Just as significant are the effects and mic/amp options offered when you click on the FX button and Output field in the menu bar. As you can see in figure 3, the effects include three pedal controllers — volume, wah and auto-wah — plus four slots into which you can insert any of the eight available stompboxes. The graphics make it pretty clear which products provided the inspirations for these, but I don't think that the images are intended to imply that they are exact imitations, more as guidelines as to what to expect from them. At the end of the signal chain lies the amplifier selected in the Output field. In this figure, the guitar amp has been selected, and there are options for four mic setups facing four different cabinets, for a total of 16 mic/cab combinations. Even the six knobs on the combo amp are 'real', allowing you to sculpt the sound still further using the three-band EQ, overdrive, spring reverb and volume controls. Given that many players would walk into a session with a Wurli and a couple of guitar pedals, screw in the piano's legs, attach its sustain pedal, and plug it into a guitar amp, this is excellent stuff.
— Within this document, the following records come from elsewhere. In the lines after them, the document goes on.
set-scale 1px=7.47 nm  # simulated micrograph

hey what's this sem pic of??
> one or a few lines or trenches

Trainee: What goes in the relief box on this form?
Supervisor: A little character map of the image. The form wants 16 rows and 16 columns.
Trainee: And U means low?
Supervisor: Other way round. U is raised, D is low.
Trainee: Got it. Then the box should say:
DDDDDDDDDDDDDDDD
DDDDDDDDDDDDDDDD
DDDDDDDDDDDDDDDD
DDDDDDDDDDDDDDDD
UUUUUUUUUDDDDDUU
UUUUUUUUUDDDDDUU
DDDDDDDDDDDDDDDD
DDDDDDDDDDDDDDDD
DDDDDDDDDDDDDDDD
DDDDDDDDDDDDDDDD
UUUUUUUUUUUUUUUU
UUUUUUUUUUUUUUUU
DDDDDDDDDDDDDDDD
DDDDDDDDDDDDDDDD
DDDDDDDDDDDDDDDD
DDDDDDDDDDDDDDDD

The Wurlitzer V has two further tricks up its physically modelled sleeves because, in addition to the guitar amp, there are options for a direct signal path and a Leslie speaker. As shown in figure 4, the direct mode offers a digital reverb sitting alongside its DI box, but the real bonus is the Leslie in figure 6. This inserts a rotary speaker emulation with eight controls that, in addition to controlling the high/low speed, allow you to specify the depth, width and amplitude modulation for the horn and the rotor. Strangely, it allows no control over the rotor/horn accelerations, nor does it allow you to set their speeds independently, but it's nonetheless pleasing to see that Arturia have recognised the importance of the Leslie effect when playing an electric piano.
In Use
The first thing that I did when testing Wurlitzer V was assign a whole bunch of MIDI controllers to its controls. This was easy. Clicking on the MIDI button enabled Learn mode, and I was then able to assign a controller to any desired parameter, with minimum and maximum values (which can be inverted to make controls act in the 'opposite' direction) for each. Every parameter is assignable and, in figure 5, the red controls are those that have been assigned, the purple ones are those that have not. Once you have created an edit map for any given controller (keyboard, computer, or whatever), you can then save this for recall at a later date.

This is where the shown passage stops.